ERISA Regulations Should Address Evolving Nature of Prudence and Duty of Impartiality

By | March 15, 2022

The use of financially material environmental, social, and governance (“ESG”) information by pension fiduciaries in investment analysis continues to be a hot topic. On October 14, 2021, the US Department of Labor (“DOL”) issued a proposed rule entitled “Prudence and Loyalty in Selecting Plan Investments and Exercising Shareholder Rights.” As the title suggests, the proposal addresses the fiduciary duties of prudence and loyalty, but it ignores an important additional fiduciary duty—the duty of impartiality. It also misses the opportunity to explain how the dynamic nature of the duty of prudence provides historical context supporting the proposal.

Duty of Prudence

Application of the fiduciary duty to act as a prudent investor evolves over time in response to changing knowledge and circumstances. For example, in the first half of the twentieth century, trust fiduciaries were constrained by legal lists of allowed investments that largely precluded them from investing in corporate equities. That slowly changed as modern portfolio theory was applied and performance benefits of equity investments were recognized. Investment practices correspondingly evolved during the last half of the century. A provision was added to the Restatement (Third) of Trusts, §227 Introduction in 1992 which recognized that prudent investment practices were subject to evolution: 

“Trust investment law should reflect and accommodate current knowledge and concepts.  It should avoid repeating the mistake of freezing its rules against future learning and developments.”  
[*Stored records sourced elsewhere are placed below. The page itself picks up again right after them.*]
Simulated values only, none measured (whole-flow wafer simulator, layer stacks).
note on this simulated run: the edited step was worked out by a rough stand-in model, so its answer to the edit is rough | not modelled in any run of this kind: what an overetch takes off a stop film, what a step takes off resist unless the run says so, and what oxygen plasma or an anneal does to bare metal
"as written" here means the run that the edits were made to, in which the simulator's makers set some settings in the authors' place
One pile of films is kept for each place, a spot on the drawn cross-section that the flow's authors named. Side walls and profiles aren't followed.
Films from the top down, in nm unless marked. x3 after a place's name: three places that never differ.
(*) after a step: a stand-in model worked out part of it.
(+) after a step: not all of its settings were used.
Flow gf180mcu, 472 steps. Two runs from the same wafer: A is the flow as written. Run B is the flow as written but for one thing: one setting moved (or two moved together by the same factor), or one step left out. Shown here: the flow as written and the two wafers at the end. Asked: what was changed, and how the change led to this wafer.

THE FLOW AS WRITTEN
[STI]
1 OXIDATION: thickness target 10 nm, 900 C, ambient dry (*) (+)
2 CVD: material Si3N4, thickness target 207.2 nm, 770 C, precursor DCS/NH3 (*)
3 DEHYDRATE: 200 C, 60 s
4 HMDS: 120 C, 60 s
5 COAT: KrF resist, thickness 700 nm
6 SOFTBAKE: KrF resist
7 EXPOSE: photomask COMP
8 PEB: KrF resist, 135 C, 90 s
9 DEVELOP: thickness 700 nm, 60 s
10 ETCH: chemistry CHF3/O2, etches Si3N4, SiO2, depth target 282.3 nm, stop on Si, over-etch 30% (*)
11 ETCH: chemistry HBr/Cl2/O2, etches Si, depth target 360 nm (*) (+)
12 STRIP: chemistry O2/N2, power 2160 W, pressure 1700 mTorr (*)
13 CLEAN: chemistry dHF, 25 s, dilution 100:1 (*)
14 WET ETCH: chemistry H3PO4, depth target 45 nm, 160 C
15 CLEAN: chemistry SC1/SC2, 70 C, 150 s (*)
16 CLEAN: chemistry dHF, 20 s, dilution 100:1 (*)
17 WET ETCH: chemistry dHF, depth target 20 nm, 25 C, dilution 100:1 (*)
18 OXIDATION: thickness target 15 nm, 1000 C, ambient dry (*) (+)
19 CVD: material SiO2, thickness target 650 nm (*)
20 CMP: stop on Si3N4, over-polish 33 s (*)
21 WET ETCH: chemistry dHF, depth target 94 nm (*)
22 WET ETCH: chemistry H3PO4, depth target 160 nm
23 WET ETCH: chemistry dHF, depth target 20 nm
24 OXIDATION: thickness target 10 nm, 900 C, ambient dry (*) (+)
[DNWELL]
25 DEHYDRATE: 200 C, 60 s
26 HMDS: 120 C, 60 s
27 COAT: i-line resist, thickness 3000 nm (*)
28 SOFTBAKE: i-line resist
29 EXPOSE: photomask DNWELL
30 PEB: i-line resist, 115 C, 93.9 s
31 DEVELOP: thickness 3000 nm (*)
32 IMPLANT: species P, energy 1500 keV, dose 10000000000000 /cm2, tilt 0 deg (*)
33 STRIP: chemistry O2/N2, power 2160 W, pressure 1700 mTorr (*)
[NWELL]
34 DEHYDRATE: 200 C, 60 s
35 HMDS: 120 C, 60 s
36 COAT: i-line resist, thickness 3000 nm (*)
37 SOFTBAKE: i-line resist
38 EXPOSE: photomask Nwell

Language of the Employees Retirement Income Security Act (“ERISA”) applies this principle.  Section 404(a)(1)(B) of ERISA, instructs the fiduciary to act “with the care, skill, prudence, and diligence under the circumstances then prevailing that a prudent man acting in a like capacity and familiar with such matters would use in the conduct of an enterprise of a like character and with like aims….” Use of the phrase “under the circumstances then prevailing” contemplates paying attention to investment industry changes, like growth in understanding of the role that material ESG factors can play in financial analysis. 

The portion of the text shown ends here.